This JSON policy instructs Azure’s background services to evaluate the logs/ prefix periodically after the policy takes effect. Blobs age smoothly into Cool tier, then Archive, and are ultimately purged from the system after a year---greatly reducing the chance that you end up as the subject of the surprise-bill scenario described in the introduction.

Access tiers and lifecycle in depth

Hot, Cool, and Cold are online tiers. Applications can read and write them with millisecond latency. Archive is offline. Reads and writes against archived blobs fail until you rehydrate to an online tier. Archive is for data you rarely touch and can tolerate hours of latency.

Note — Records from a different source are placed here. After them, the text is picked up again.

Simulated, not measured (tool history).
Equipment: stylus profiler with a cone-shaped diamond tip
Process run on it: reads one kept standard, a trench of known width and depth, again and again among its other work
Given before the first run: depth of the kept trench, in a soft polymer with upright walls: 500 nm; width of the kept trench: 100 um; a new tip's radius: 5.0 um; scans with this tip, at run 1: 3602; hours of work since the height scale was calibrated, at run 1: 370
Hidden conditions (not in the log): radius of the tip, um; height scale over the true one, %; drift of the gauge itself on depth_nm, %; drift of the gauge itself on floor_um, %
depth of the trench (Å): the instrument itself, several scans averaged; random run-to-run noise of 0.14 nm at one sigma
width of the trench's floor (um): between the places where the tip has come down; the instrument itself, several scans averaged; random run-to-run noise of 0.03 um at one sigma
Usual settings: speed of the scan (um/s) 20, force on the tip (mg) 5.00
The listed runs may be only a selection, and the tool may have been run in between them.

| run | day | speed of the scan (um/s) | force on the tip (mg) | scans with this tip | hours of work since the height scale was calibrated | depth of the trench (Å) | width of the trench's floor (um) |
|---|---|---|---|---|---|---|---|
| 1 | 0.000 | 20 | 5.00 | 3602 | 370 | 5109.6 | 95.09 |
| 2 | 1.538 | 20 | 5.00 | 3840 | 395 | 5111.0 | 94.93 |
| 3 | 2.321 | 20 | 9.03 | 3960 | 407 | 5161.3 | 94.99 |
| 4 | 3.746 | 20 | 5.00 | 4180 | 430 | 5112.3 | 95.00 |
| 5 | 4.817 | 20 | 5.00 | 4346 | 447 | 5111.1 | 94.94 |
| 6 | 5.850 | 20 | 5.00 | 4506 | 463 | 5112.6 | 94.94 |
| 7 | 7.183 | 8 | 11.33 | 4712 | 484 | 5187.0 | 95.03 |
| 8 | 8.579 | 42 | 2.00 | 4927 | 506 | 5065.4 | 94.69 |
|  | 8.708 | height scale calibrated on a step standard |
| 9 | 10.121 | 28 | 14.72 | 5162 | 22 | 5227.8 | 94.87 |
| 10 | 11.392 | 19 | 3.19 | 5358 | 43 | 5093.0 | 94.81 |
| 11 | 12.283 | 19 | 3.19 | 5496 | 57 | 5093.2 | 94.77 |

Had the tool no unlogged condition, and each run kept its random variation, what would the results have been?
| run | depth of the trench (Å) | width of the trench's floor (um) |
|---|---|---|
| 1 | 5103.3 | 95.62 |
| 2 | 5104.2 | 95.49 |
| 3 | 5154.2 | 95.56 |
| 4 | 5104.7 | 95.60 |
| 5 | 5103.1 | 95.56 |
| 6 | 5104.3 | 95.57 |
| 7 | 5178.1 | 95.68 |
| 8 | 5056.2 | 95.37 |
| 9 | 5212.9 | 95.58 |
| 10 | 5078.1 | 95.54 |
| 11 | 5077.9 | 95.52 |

Minimum retention and early deletion apply when you tier down or delete too soon. Cool requires 30 days minimum on general-purpose v2 accounts. Cold requires 90 days. Archive requires 180 days. If you delete or move a blob before the minimum elapses, Azure charges a prorated early deletion fee based on the remaining days at that tier’s storage rate. Overwriting a blob via Put Blob, Put Block List, or Copy Blob within the window can also trigger the fee. With soft delete enabled, a blob counts as deleted only after the soft-delete retention expires, so soft-deleted blobs are not subject to early deletion penalties during the retention window.

Blob-level vs account-level tiering solves different problems. Each storage account has a default access tier (Hot, Cool, or Cold—not Archive). New block blobs without an explicit tier inherit that default. The portal may label them Hot (inferred) or Cool (inferred) when the tier comes from the account setting. You can override tier per blob at upload or with az storage blob set-tier. Changing the account default tier re-prices every blob that still has an inferred tier. Moving the default to a cooler tier bills write operations per 10,000 for those blobs. Moving the default warmer bills read operations and per-GB retrieval from the source tier. Set explicit tiers on long-lived datasets so a blanket account change does not surprise finance.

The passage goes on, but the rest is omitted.